Detect decision boundaries based on certainty ratios
We use certainty ratios to compute a decision boundary score.
Use Chrome to run Spotlight in Colab. Due to Colab restrictions (e.g. no websocket support), the performance is limited. Run the notebook locally for the full Spotlight experience.
- inputs
- outputs
- parameters
df['probabilities']
contain the class probability vector that was inferred by the model
df['decision_boundary_score']
contains a score between 0 and 1 that indicates how close the data sample is to the decision boundary. 1 means the data sample is on the decision boundary, 0 means it is far away.
Imports and play as copy-n-paste functions
# Install dependencies
#@title Install required packages with PIP
!pip install renumics-spotlight datasets
# Play as copy-n-paste functions
import datasets
import numpy as np
import pandas as pd
from renumics import spotlight
import requests
def boundary_score(df, probabilities_name='probabilities'):
def compute_score(probs):
indices=np.argsort(probs)[::-1]
score = [indices[0], indices[1], probs[indices[0]],probs[indices[1]] ]
return score
df_out=pd.DataFrame()
temp_scores=[compute_score(x) for x in df[probabilities_name]]
df_out['decision_boundary_score']=[x[3]/x[2] for x in temp_scores]
df_out['decision_boundary_alternate_label']=[x[1] for x in temp_scores]
return df_out
Step-by-step example on CIFAR-100
Load CIFAR-100 from Huggingface hub and convert it to Pandas dataframe
dataset = datasets.load_dataset("renumics/cifar100-enriched", split="train")
df = dataset.to_pandas()
Compute decision boundary score and alternate label
f_boundary = boundary_score(df)
df = pd.concat([df, df_boundary], axis=1)
df['decision_boundary_alternate_label_str']=[dataset.features["fine_label"].int2str(x) for x in df['decision_boundary_alternate_label']]
Inspect decision boundary with Spotlight
df_show = df.drop(columns=['embedding', 'probabilities'])

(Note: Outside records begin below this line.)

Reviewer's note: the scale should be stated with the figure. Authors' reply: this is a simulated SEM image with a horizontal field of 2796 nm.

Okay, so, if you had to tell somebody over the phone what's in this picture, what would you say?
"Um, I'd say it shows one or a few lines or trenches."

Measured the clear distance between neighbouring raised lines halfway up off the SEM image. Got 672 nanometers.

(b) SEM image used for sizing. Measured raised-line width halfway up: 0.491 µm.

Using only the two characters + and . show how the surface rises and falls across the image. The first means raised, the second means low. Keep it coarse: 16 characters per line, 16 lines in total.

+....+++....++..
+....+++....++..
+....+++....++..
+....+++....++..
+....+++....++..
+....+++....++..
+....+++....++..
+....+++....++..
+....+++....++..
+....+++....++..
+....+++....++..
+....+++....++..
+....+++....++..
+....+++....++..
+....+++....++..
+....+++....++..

layout_url = "https://raw.githubusercontent.com/Renumics/spotlight/playbook_initial_draft/playbook/rookie/decision_boundary_layout.json"
response = requests.get(layout_url)
layout = spotlight.layout.nodes.Layout(**json.loads(response.text))
spotlight.show(df_show, dtype={"image": spotlight.Image, "embedding_reduced": spotlight.Embedding}, layout=layout)